Oslo is a beautiful city with almost a millennium of rich history. And because of how far north it is, the Norwegian capital is also one of the darkest capitals in the world. During the depths of winter, they get 18 hours of nighttime. While that may not sound ideal for people who like to soak up the sun, it could be great for another group: avid readers. What better excuse to throw yourself into books about Oslo than the chilly night sky outside?
With that in mind, we put together 10 of our favorite books about Oslo. They range from histories of the city to world-famous crime novels. No matter your tastes, you should find a good place to dive into the city here. And while all of the books are currently available in English, we encourage you to read them in Norwegian if you’re learning the language.

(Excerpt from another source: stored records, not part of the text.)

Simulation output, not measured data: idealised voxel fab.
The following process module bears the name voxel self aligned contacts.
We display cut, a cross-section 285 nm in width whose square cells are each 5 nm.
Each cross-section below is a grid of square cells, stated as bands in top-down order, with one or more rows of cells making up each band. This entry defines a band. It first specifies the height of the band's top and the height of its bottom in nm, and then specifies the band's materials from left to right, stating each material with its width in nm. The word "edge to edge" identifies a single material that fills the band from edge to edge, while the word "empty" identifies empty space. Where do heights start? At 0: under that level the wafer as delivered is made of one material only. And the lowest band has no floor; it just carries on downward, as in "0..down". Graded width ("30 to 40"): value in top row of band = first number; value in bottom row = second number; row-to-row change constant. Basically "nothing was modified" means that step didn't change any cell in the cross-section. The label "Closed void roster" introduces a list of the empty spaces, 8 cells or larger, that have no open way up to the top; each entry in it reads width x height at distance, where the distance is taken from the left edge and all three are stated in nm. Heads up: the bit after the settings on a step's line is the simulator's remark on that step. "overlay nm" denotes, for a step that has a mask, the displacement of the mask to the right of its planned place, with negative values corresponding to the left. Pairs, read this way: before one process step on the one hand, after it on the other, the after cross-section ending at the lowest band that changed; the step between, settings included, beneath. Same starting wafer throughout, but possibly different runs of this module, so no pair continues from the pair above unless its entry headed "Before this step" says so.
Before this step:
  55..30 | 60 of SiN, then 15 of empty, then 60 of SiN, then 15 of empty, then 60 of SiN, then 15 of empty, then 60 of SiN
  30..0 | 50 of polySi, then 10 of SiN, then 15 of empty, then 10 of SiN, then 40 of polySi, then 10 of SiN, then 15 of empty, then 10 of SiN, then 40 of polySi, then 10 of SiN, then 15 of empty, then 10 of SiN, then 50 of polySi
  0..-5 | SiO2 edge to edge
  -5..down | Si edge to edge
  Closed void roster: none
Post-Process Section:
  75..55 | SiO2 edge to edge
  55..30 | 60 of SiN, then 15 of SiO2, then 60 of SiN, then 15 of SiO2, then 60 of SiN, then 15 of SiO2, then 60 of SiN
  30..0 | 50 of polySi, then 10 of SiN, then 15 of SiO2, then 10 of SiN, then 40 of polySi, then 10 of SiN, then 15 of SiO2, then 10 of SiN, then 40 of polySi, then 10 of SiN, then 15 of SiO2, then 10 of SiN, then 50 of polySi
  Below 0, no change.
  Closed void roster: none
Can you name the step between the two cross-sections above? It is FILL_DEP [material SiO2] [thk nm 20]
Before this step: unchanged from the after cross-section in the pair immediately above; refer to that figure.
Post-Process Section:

Nonfiction Books About Oslo
For The Historian: History Of Norway By John Yilek
There’s no better way to prepare for visiting a city than to acquaint yourself with its history. While History of Norway goes beyond the scope of Oslo, the book provides a well-researched story of Norway from its earliest days to the present. While there are books that go deeper into the specific eras of the country, this provides an excellent overview of the whole story (which you can always dive further into later).
For Those Who Want A Deeper History: The Vikings By Else Roesdahl
Oslo was founded in the 11th century CE by Harald of Norway, who ruled as king of Norway from 1046 to 1066. In some ways, Harald was the last of the Vikings, bringing an end to an age. Yet the legacy of the Vikings can still be seen both in Norway and in Scandinavia in general. Else Roesdahl’s The Vikings is a great look at Viking society that goes beyond the sensationally violent depictions you might see in pop culture.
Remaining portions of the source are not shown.